'GPUs still rule' asserts graphics guru Raja Koduri in response to custom AI silicon advocate

imaginary_num6er@alien.top · 1 year ago

'GPUs still rule' asserts graphics guru Raja Koduri in response to custom AI silicon advocate

blueredscreen@alien.top · 1 year ago

He’s only right in the short term when the technology isn’t stable and the AI software architectures are constantly changing.

Once things stabilize, we’re most likely switching to either analog compute in memory or silicon photonics both of which will be far less generic than a GPU, but with such a massive power, performance, and cost advantage that GPUs simply cannot compete.

That’s what they said. Nothing about AI is going to stabilize. The pace of innovation is impossible. I’m sure things were happy too at SambaNova until they went bye bye and Nvidia itself hired their lead architect.

theQuandary@alien.top · 1 year ago

I heard this same stuff in the 90s about GPUs. “GPUs are too specialized and don’t have the flexibility of CPUs”.
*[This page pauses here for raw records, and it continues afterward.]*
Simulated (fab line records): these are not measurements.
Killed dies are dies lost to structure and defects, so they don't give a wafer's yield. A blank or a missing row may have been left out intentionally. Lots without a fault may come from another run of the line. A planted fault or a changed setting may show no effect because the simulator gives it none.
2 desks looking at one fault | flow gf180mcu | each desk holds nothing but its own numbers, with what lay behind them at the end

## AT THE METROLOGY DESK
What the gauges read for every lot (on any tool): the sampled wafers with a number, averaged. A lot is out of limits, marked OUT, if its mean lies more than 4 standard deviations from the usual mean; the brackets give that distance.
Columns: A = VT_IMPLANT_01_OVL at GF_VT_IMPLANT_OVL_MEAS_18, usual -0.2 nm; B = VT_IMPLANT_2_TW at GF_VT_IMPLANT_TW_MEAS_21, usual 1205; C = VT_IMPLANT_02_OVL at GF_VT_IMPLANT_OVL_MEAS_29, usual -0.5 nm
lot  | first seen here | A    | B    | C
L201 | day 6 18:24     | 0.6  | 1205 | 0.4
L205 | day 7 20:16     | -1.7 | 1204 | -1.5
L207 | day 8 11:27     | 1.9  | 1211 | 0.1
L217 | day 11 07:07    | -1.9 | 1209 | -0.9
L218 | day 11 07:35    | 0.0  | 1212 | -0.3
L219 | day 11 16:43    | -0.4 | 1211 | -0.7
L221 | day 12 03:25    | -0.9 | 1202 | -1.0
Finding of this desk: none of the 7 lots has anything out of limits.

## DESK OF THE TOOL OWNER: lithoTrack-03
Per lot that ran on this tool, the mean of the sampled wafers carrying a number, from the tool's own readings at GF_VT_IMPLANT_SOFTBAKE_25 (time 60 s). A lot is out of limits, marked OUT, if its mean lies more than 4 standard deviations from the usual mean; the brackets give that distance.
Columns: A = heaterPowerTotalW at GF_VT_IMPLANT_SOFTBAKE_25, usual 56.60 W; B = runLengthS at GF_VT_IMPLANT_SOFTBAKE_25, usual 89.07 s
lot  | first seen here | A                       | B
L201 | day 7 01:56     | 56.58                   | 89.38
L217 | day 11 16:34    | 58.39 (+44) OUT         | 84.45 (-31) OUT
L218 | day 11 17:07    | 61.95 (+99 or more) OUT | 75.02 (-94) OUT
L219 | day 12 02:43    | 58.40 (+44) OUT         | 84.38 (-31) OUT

Startups failing doesn’t prove anything. There are dozens of startups and there will only be 2-4 winners. Of course MOST are going to fail. Moving in too early before things have settled down or too late after your competitors are too established are both guaranteed ways to fail.

In any case, algorithms and languages have a symbiotic relationship with hardware.

C is considered fast, but did you know that it SUCKS for old CISC ISAs? They are too irregular and make a lot of assumptions that don’t mesh well with the compute model of C. C pls x86 is where things changed. x86 could be adapted to run C code well. C compilers then adapted to be fast on x86 then x86 adapted to run that compiled C code better then the loop goes round and round.

This is true for GPUs too. Apple’s M1/M2 GPU design isn’t fundamentally bad, but it is different from AMD/Nvidia, so the programmer’s hardware assumptions and normal optimizations aren’t effective. Same applies to some extent for Intel Xe where they’ve been spending huge amounts to “optimize” various games (most likely literally writing new code to replace the original game code with versions optimized for their ISA).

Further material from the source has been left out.